A federal judge on Tuesday upheld a gay judge's ruling that struck down California's same-sex marriage ban, saying his fellow jurist was under no obligation to disqualify himself simply because he was in a long-term relationship with another man.
In a 19-page decision responding [Read ruling .pdf] to the first attempt in the nation to disqualify a judge because of his sexual orientation, Chief U.S. District Judge James Ware said former Chief Judge Vaughn Walker had no obligation to divulge whether he wanted to marry his same-sex partner before he declared last year that the voter-approved marriage ban was unconstitutional.
"The presumption that Judge Walker, by virtue of being in a same-sex relationship, had a desire to be married that rendered him incapable of making an impartial decision, is as warrantless as the presumption that a female judge is incapable of being impartial in a case in which women seek legal relief," Ware wrote.
The ruling does not settle the legal fight over the same-sex marriage ban, which was contained in Proposition 8.
The 9th U.S. Circuit Court of Appeals is considering whether Walker properly concluded that denying gays and lesbians the right to marry violates their rights to due process and equal protection.
The court also is eyeing whether the conservative religious coalition that sponsored the 2008 ballot measure is legally entitled to appeal Walker's verdict.
Ware's opinion on Tuesday came in response to an April motion by coalition lawyers that sought to have Walker's ruling vacated on conflict of interest grounds.
Chad Griffin, president of the American Foundation for Equal Rights, the group that spearheaded the successful effort to overturn Proposition 8 in Walker's court, called Ware's decision to reject the challenge a precedent-setting victory that advances equal rights and treatment for all Americans.
"This bigoted and homophobic motion will prove to be a real low point in the struggle for equality and full civil rights for gay and lesbian people," Griffin said.
ProtectMarriage.com, which filed the challenge, said it would appeal and "continue our tireless efforts to defend the will of the people of California to preserve marriage as the union of a man and a woman."
In his ruling, Ware cited previous cases dealing with women and minority judges in concluding that his predecessor had acted appropriately.
"The sole fact that a federal judge shares the same circumstances or personal characteristics with other members of the general public, and that the judge could be affected by the outcome of a proceeding in the same way that other members of the general public would be affected, is not a basis for either recusal or disqualification," he wrote.
Lawyers for backers of the ban argued at a hearing Monday that Walker should have recused himself or disclosed his relationship because he and his partner stood to personally benefit if Proposition 8 were invalidated and same-sex unions were again legal in California.
Walker publicly revealed after he retired in February that he has had a relationship with a man for 10 years. Rumors that he was gay had circulated before and after he presided over the trial in early 2010.
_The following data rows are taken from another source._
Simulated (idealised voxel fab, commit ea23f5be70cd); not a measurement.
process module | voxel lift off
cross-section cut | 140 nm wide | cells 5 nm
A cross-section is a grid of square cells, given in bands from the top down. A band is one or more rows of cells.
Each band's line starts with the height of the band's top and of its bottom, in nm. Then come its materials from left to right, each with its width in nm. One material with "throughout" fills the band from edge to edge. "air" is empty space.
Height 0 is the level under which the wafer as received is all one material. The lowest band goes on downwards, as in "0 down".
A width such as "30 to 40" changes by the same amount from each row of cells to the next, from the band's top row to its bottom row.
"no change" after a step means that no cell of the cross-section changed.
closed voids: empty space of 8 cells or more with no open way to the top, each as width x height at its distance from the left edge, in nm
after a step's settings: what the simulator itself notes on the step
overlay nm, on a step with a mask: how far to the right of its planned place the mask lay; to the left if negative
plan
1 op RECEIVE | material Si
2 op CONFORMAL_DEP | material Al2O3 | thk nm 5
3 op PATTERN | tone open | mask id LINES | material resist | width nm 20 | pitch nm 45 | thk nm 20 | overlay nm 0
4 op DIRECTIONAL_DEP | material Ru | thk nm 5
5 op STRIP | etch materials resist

Ware crisply rejected the idea that judges who are members of minority groups have more of a vested interest in the outcome of civil rights cases based on the U.S. Constitution than anyone else.
"We all have an equal stake in a case that challenges the constitutionality of a restriction on a fundamental right," Ware wrote. "The single characteristic that Judge Walker shares with the plaintiffs, albeit one that might not have been shared with the majority of Californians, gave him no greater interest in a proper decision on the merits than would exist for any other judge or citizen."
Many legal scholars had not expected Ware to overturn Walker's decision. They said having a judge's impartiality questioned because he is gay is new territory, but efforts to get female judges thrown off gender discrimination cases or Hispanic judges removed from immigration cases have failed.
Walker did not attend Monday's hearing on the matter and has declined to comment on the bias allegations.
Same-sex couples can legally marry in Connecticut, Iowa, Massachusetts, New Hampshire, Vermont and the District of Columbia.
Gay rights advocates in New York are hoping this week to make their state their sixth to recognize gay, lesbian and bisexual unions. Gov. Andrew Cuomo is pushing to get a gay marriage bill through the New York Legislature, and supporters said on Tuesday they are within one vote of securing its passage.